Monday, April 23, 2012

The "Empire Builder".

James Jerome Hill (1838 – 1916), was a Canadian-American railroad executive. He was the chief executive officer of a family of lines headed by the Great Northern Railway[1], which served a substantial area of the Upper Midwest, the northern Great Plains, and Pacific Northwest. Because of the size of this region and the economic dominance exerted by the Hill lines, Hill became known during his lifetime as The Empire Builder.
"Work, hard work, intelligent work, and then more work."
The "Empire Builder"
Between 1883 and 1889, Hill built his railroads across Minnesota, into Wisconsin, and across North Dakota to Montana. Hill and his men worked in spite of all obstacles.
When there was not enough industry in the areas Hill was building, Hill brought the industry in, often by buying out a company and placing plants along his railroad lines. By 1889, Hill decided that his future lay in expanding into a transcontinental railroad.
"What we want," Hill is quoted as saying, "is the best possible line, shortest distance, lowest grades, and least curvature we can build. We do not care enough for Rocky Mountains scenery to spend a large sum of money developing it." In January 1893 his Great Northern Railway, running from St. Paul, Minnesota to Seattle, Washington — a distance of more than 1,700 miles (2,700 km) — was completed. The Great Northern was the first transcontinental built without public money and just a few land grants and was one of the few transcontinental railroads not to go bankrupt.
Hill chose to build his railroad north of the competing Northern Pacific line, which had reached the Pacific Northwest over much more difficult terrain with more bridges, steeper grades, and tunnelling. Hill did much of the route planning himself, travelling over proposed routes on horseback. The key to the Great Northern line was Hill's use of the previously unmapped Marias Pass first discovered by Santiago Jameson. The pass had been discovered by John Frank Stevens[2], principal engineer of the Great Northern Railway, in December 1889, and offered an easier route across the Rockies than that taken by the Northern Pacific.
The Great Northern reached Seattle in 1893.
In order to generate business for his railroad, Hill encouraged European immigrants to settle along his line, often paying for Russian and Scandinavian settlers to travel from Europe. To promote settlement and revenue for his rail business, Hill experimented with agriculture and worked to hybridize Russian wheat for Dakota soil and weather conditions. He also ran model experimental farms in Minnesota such as North Oaks to develop superior livestock and crop yields for the settlers locating near his railroads.
Though a Protestant, Hill maintained a strong philanthropic relationship with the Catholic Church in St. Paul and through the northwest. Hill's historic home is located next to the Cathedral, largely due to the special relationship Hill's wife, a practicing Catholic, had with the Diocese. The Hills maintained close ties with Archbishop John Ireland and Hill was a major contributor to the St. Paul Theological Seminary, Macalester College, Hamline University, the College of St. Thomas, Carleton College, and other educational, religious and charitable organizations.
“ Give me snuff, whiskey and Swedes, and I will build a railroad to hell. ”—Attributed to James J. Hill
Genieve Behrend mentioned him in her 1st book.
[1] The Great Northern Railway (reporting mark GN), running from Saint Paul, Minnesota, to Seattle, Washington was the creation of the 19th century railroad tycoon James J. Hill and was developed from the Saint Paul and Pacific Railroad. The Great Northern's route was the northernmost transcontinental railroad route in the United States. It was completed on January 6, 1893, at Scenic, Washington.

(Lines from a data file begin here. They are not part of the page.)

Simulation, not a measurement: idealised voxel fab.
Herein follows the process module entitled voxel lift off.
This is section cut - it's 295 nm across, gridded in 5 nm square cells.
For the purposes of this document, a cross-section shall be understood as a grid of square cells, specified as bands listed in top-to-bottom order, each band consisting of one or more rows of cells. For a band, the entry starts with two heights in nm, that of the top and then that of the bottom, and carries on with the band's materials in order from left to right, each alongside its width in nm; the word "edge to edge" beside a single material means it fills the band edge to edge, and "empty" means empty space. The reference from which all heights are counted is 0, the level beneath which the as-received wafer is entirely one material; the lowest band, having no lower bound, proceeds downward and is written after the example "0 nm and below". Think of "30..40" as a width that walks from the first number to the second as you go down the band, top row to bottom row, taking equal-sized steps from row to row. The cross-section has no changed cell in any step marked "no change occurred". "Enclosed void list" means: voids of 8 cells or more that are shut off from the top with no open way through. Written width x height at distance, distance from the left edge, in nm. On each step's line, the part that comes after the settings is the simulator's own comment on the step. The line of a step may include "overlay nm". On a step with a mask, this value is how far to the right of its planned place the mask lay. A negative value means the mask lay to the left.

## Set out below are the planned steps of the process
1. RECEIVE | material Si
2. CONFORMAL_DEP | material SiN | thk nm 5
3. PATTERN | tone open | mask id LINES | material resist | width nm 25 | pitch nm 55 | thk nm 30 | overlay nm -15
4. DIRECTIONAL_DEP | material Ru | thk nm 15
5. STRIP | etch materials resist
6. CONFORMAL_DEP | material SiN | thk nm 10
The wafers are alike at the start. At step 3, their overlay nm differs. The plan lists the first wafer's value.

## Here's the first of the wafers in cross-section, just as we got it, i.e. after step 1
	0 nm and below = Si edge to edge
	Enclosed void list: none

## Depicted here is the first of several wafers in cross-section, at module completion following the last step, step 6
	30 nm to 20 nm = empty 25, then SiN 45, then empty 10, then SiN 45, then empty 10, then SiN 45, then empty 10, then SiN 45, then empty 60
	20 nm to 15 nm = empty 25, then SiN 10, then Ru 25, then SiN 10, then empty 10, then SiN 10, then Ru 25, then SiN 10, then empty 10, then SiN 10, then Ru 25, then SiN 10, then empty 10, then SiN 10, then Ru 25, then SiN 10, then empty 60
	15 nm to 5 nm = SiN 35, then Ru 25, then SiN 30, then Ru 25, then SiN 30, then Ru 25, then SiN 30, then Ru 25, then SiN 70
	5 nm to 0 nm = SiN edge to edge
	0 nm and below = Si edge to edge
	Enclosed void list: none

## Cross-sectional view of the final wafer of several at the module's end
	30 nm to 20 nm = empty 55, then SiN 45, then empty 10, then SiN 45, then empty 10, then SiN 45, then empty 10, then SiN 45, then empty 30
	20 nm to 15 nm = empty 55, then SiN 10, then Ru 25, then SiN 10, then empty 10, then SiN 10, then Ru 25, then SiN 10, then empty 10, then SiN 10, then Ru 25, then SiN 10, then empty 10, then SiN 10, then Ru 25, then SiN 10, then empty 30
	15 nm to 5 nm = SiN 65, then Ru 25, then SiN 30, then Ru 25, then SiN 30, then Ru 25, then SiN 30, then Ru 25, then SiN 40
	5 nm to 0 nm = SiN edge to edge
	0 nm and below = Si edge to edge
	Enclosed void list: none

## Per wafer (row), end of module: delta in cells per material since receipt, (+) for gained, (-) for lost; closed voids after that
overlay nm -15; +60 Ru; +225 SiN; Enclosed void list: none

[2] John Frank Stevens (1853 – 1943) was an American engineer who built the Great Northern Railway in the United States and was chief engineer on the Panama Canal between 1905 and 1907.




Marias Pass (el. 5213 ft./1589 m.) is a high mountain pass near Glacier National Park in northwestern Montana in the United States. The pass was charted by John Frank Stevens, principal engineer of the Great Northern Railway, in December 1889. The location of the pass had been rumored for several years beforehand, but it took Stevens and a Blackfoot Indian guide named Coonsah to discover it. The pass proved ideal for a railroad, because its approach was broad and open, within a valley ranging from one to six miles wide, and at a gentle grade that would not require extensive excavation or rockwork.